FOR IMMEDIATE RELEASE

                                 MEDIA CONTACTS:

                                 DAN BURCH (MACKENZIE PARTNERS): 212-929-5748
                                 JEFF WOOD (CONTROL DEVICES CFO):  207-642-4535


               FIRST TECHNOLOGY PLC RECEIVES STOCKHOLDER APPROVAL
                     OF ACQUISITION OF CONTROL DEVICES, INC.

         BERKSHIRE, ENGLAND -- March 11, 1999 -- First Technology PLC (LSE:FRS)
today announced that it had received the approval by its stockholders of its
acquisition of Control Devices, Inc. (NASDAQ: SNSR) and related matters. First
Technology stockholder approval was a condition to the previously announced
recommended tender offer for all of Control Devices' outstanding shares at
$16.25 per share in cash. The tender offer is scheduled to expire on March 25.
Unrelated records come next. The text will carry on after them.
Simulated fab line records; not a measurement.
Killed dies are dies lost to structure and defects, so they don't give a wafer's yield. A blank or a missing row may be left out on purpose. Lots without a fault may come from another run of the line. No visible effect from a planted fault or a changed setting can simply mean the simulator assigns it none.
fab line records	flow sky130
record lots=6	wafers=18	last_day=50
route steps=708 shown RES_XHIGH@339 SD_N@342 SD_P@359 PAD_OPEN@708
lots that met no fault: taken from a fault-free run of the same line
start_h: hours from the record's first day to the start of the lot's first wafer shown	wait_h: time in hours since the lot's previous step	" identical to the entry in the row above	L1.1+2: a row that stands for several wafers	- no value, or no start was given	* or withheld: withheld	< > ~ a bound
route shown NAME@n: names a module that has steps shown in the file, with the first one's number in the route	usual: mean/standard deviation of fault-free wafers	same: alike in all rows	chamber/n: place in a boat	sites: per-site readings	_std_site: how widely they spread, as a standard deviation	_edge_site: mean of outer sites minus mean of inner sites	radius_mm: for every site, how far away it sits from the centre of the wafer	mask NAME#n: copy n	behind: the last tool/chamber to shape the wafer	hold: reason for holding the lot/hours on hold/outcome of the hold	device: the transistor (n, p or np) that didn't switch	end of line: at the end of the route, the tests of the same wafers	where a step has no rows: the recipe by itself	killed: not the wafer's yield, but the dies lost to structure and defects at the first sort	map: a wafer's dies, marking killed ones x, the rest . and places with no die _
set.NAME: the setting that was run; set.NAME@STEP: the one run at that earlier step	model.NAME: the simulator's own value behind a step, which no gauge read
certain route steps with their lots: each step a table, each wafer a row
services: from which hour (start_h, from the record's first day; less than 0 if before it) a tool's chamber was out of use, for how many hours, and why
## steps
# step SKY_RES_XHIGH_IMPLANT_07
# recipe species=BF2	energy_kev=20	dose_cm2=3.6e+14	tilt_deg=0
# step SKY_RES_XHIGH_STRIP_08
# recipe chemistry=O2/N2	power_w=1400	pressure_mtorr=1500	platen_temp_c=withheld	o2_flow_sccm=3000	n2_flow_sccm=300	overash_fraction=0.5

         Under the agreement between First Technology and Control Devices,
Control Devices shares not purchased in the tender offer will be converted into
$16.25 in cash in a subsequent merger. Certain of Control Devices' directors and
executive officers holding shares representing 16.5% of Control Devices' fully
diluted outstanding share capital have agreed to tender their shares and vote
for the transaction. In addition, Control Devices' chairman, three of its
executive officers and two of its nonemployee directors have agreed to invest an
aggregate of $8 million in First Technology shares.

         The tender offer is subject to a majority of Control Devices' shares
(on a fully- diluted basis) being tendered and not withdrawn, as well as other
conditions, including listing on the London Stock Exchange of First Technology
stock to be issued in a rights offering. The listing is expected to be effective
by Friday, March 12, 1999. The transaction is not subject to financing.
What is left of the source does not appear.